Alex Esptein: Gore’s sequel ‘lies’ about alleged ‘100% renewable energy’ city of Georgetown TX
By Alex Epstein – Author of The Moral Case for Fossil Fuels and an adjunct scholar at the Cato Institute.
Excerpt: Gore shows us the town of Georgetown, Tex. and its use of 100-per-cent renewable energy. Stories about “100-per-cent renewable” locations like Georgetown, Tex. are not just anecdotal evidence, they are lies. The Texas grid from which Georgetown draws its electricity is comprised of 43.7 per cent natural gas, 28.8 per cent coal, 12 per cent nuclear, and only 15.6 per cent renewable. Using a virtue-signalling gimmick pioneered by Apple, Facebook, and Google, Georgetown pays its state utility to label its grid electricity “renewable” — even though it draws its power from that fossil-fuel heavy Texas grid — while tarring others on the grid as “non-renewable.”
If we look at the overall trends instead of engaging in anecdotal manipulation we see that fossil fuel energy is the fastest-growing energy source in the world — still. Fossil fuels have never been more vital to human flourishing. There are 1,600 coal plants planned for the near future, which could increase international coal capacity 43 per cent. Advances in technology are making fossil fuels cleaner, safer, and more efficient than ever. To reduce their growth let alone to radically restrict their use — which is what Gore advocates — means forcing energy poverty on billions of people.
Because solar and wind are “unreliables,” they need to be backed up by reliable sources of power, usually fossil fuels, or sometimes non-carbon sources including nuclear and large-scale hydro power (all of which Gore and other environmentalists refuse to support). This is why every grid that incorporates significant solar and wind has more expensive electricity. Germans, on the hook for Chancellor Angela Merkel’s self-righteous anti-carbon commitments, are already paying three times the rates for electricity that Americans do.
(End Epstein excerpt)
Also backing up Epstein’s analysis is Professor David Spence of The University of Texas at Austin, who wrote an essay on July 21, 2017 titled: “What Does ‘100 Percent Renewable’ Really Mean?”
“Cities such as Georgetown, Texas, and Aspen, Colorado, already claim to be meeting the 100 percent renewable standard,” Spence wrote.

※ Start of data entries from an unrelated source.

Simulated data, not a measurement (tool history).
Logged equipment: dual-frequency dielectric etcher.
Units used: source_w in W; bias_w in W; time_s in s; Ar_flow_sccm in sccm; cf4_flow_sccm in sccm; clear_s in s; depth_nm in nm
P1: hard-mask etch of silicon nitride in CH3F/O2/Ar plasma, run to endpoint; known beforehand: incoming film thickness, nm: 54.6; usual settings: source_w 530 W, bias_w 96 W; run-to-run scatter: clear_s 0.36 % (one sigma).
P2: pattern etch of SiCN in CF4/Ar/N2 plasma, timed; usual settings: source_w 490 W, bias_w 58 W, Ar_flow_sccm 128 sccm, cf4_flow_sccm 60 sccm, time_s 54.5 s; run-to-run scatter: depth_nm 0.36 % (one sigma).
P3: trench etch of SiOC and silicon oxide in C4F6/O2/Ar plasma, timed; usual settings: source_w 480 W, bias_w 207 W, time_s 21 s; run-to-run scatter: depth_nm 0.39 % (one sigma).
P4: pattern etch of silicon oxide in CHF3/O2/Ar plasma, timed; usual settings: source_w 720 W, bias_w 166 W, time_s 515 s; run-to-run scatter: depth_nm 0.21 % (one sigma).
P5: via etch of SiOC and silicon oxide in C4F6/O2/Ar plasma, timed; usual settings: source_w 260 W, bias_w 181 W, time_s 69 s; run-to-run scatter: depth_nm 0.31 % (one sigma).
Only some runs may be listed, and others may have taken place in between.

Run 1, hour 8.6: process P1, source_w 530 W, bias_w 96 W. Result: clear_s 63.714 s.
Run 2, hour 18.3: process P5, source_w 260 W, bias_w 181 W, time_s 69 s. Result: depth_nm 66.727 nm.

“For Georgetown and Aspen, ‘100 percent renewable’ means that those cities purchase as much renewable electricity as they can get. It does not mean that all the power they consume comes from renewable sources, however. That’s because there are times when renewable power isn’t available – on windless nights, for example. When that happens, both cities consume nonrenewable power from the regional grid,” Spence explained.
“Even though integrating renewable power into the electric mix is getting cheaper and easier, we still depend on nonrenewable sources when the wind doesn’t blow and the sun doesn’t shine,” he added.